Customers using more than 4GWh a year
Connection Asset Customers and Individually Calculated Customers
You can view the slide presentation (PDF 5.9 mb) or the webinar below.
Note: Since this webinar we have delayed the introduction of the excess kVAr charge to the Connection Asset Customers until 2017-18. This is noted in the updated slides. This allows the AER to consult on this reform as part of its consultation on our Tariff Structure Statement.
Good morning everybody. I'm just doing the final little start-ups to get the webinar underway.
Thank you ever so much for joining us for our third and final webinar in this series, we’re discussing today Ergon Energy’s Pricing Proposal for 2016-17.
We have around 50 people registered today and I can see that we already have 28 already online so as we do the introductions I can see that’s continuing to increased.
So we really do appreciate everyone's involvement in this series of webinars.
We are covering our network tariff, for as I said 16-17, which is just one component of the retail bill and as the rates and structures and even impact of a network tariffs are different for each customer group we did decide to do three separate webinars for this series.
This one being our last webinar. So we would appreciate any feedback on that for our future webinars. What we are really trying to do is to give as much transparency as we can to our network prices and how we have gone about the reforms and the rates and the process itself.
This webinar will cover the relevant sections of our Pricing Proposal for our customers using more than 4GWh of electricity a year, which are the state’s largest energy users.
We recorded the two previous webinars, so if you're interested in the other customer groups as we go through you will be able to access those as well. On the screen you should be able to see the slides as we follow through.
Sorry I just have got the wrong one clicked for that. Okay, I have rectified that so should now be able to see the introductory slide on the screen.
My name is Sara Collins and I'll be facilitating today’s webinar and I'm joined again with Ergon Energy’s Manager Regulatory Determination and Pricing, Brendon Crown, and you'll hear from him in a moment.
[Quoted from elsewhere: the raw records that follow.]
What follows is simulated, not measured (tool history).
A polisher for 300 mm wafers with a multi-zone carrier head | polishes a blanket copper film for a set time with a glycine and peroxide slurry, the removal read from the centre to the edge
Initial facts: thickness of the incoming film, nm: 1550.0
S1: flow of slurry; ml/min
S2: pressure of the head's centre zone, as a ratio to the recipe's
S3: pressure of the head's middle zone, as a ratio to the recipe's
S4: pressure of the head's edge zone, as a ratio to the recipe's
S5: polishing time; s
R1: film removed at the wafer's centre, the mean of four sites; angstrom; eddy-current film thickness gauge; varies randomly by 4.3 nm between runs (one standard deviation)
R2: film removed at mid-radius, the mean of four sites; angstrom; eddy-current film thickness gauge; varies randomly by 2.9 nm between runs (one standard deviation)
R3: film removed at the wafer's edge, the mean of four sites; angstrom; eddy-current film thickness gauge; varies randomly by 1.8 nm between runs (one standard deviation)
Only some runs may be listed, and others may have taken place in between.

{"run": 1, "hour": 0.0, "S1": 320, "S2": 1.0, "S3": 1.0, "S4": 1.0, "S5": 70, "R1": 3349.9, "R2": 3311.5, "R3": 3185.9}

But first just a few of the house keepings for those who are new to the webinar and haven’t participated in the previous sessions. When you join the webinar you would have had a panel pop-up which looks like the one you can now see on the slide.
The little arrow there is so you can minimise that or maximize that to get it out of the way of the presentation, but of course if you want utilise the panel you’ll have to maximize it again using the same little red arrow. If you have any issues with the audio, and it's just you, we can communicate with each other through the questions panel, then you change from the computer, If you are using the computer to the telephone just by clicking that and it will give you a telephone option or conversely if you having problems with the computer you can change around, sorry the telephone you can change to the computer.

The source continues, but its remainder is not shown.